What will loosen the hold of darkness as it comes creep­ing up on our own country today? Who can save us from the devil’s influence, which so many seem to be courting today? Is there a force stronger than the devil? Christ’s miracle in Gadara proves that there is One who is not only stronger than the devil, but acts in compassion and mercy to save from the devil’s grip.

A Satanic Reaction🔗

The Lord Jesus and His twelve disciples had just crossed the sea of Galilee. During that crossing, Christ had done a great miracle, calming the raging of the sea, which left the disciples awestruck: “What manner of man is this, that even the wind and the sea obey him?” (Mark 4:41). On the other side, Christ met not the power of one of the forces of creation, but the prince of the power of the air (Eph. 2:2).

Jesus and His disciples came to land in the region of the Gadarenes, which had as its capital the city of Gadara. This was also known as the Decapolis region on the east side of the Jordan and Sea of Galilee. The people here were not Jews, but Gentiles. The region was known for its hog farming, something anathema to the Jews. According to the stipulations of Mosaic law, pigs were unclean. Roman armies would march through the region regularly, pillaging homes and cities and keeping the people in subservient fear.

Even more fearful to these people than these armies, however, was a single man – if you could even call him a man. At one time he seemed to have had normal relation­ships with others, for after Christ healed him, he would go home to his friends (v. 19). But this man had become so controlled by demons that he must have become unrecog­nizable to his friends and family. We read later that he was possessed by a legion of demons (v. 9). A Roman legion was comprised of, some say, six thousand foot soldiers and two hundred cavalry. Clearly, this man would have been totally uncontrollable. In fact, when people tried to restrain him with chains, he would snap the chains and continue to rage (v. 4). “Always, night and day, he was in the mountains, and in the tombs, crying, and cutting himself with stones” (v. 5). We read that he even “had his dwelling among the tombs” (v. 3). Luke tells us that he went around without clothes, striking fear into the heart of any traveler who would come within hearing distance.

The devil always works to destroy. If he can hold a man in bondage with less than this, he won’t waste his efforts, but he loves nothing better than to “steal, kill, and destroy” (John 10:10). So Satan, known in the Bible as the prince of the power of the air, brings fear to this whole region (Heb. 2:14).


In our account, another Prince has arrived on the shores of this area. He might as well have come into enemy terri­tory. When Christ landed on the shore, it seems this man saw Him coming from a distance and began to run wildly, full speed down the hill toward Jesus, crying out, “What have I to do with thee, Jesus, thou Son of the most high God?” (v. 7).

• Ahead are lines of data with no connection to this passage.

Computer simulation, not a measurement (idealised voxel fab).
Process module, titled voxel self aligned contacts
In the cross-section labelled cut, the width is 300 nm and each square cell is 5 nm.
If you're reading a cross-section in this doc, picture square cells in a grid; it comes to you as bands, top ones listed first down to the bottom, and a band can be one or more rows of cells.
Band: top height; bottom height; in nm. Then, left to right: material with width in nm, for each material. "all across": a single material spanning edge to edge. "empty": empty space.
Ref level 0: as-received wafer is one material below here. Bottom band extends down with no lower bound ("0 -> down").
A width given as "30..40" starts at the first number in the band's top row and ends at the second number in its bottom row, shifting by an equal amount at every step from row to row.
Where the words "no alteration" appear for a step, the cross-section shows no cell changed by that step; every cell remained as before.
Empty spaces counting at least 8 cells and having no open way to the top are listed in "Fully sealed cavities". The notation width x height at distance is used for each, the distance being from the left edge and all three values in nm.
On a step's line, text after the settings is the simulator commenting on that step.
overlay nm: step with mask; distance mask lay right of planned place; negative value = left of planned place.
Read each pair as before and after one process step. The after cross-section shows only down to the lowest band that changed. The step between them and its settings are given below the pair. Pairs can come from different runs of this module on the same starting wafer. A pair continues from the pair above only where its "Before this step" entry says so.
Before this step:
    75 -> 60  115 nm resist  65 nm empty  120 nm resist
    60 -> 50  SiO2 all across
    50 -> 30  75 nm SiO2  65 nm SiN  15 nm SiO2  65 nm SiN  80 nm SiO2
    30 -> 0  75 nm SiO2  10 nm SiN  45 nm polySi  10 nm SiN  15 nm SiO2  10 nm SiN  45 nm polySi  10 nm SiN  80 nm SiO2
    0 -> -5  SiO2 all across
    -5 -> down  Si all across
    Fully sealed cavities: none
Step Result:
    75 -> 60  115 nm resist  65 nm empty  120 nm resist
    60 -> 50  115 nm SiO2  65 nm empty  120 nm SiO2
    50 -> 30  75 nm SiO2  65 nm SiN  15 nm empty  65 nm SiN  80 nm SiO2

What a strange mixture of aggression and reverence. On the one hand, there could not be a greater contrast than between Christ and this man who was full of hostility towards Christ. However, at the same time, the man falls at the feet of Christ, in a prostrate position, doing obei­sance to the Lord. Clearly, this cannot be true worship from the heart. James tells us that the devils believe and tremble (2:19); they do what many human beings never think to do – to tremble before the majesty of Christ. Notice also that the demons acknowledged Christ for who He is – the Son of God. Moreover, they spoke about hell as a real place and a place of torment (see v. 7). This Satanic reaction to Christ teaches us that, one day, every knee shall bow (Phil. 2:10-11). How necessary it is to learn to bow now in the day of grace.

The Man’s Restoration🔗

Turning our attention to the man in our passage, we have to say that he was barely a man at this point. He acted worse than animals, and for all intents and purposes, his life was almost a living hell. This man lived on the brink of the abyss. What mercy when Christ delivers him from such a desperate state!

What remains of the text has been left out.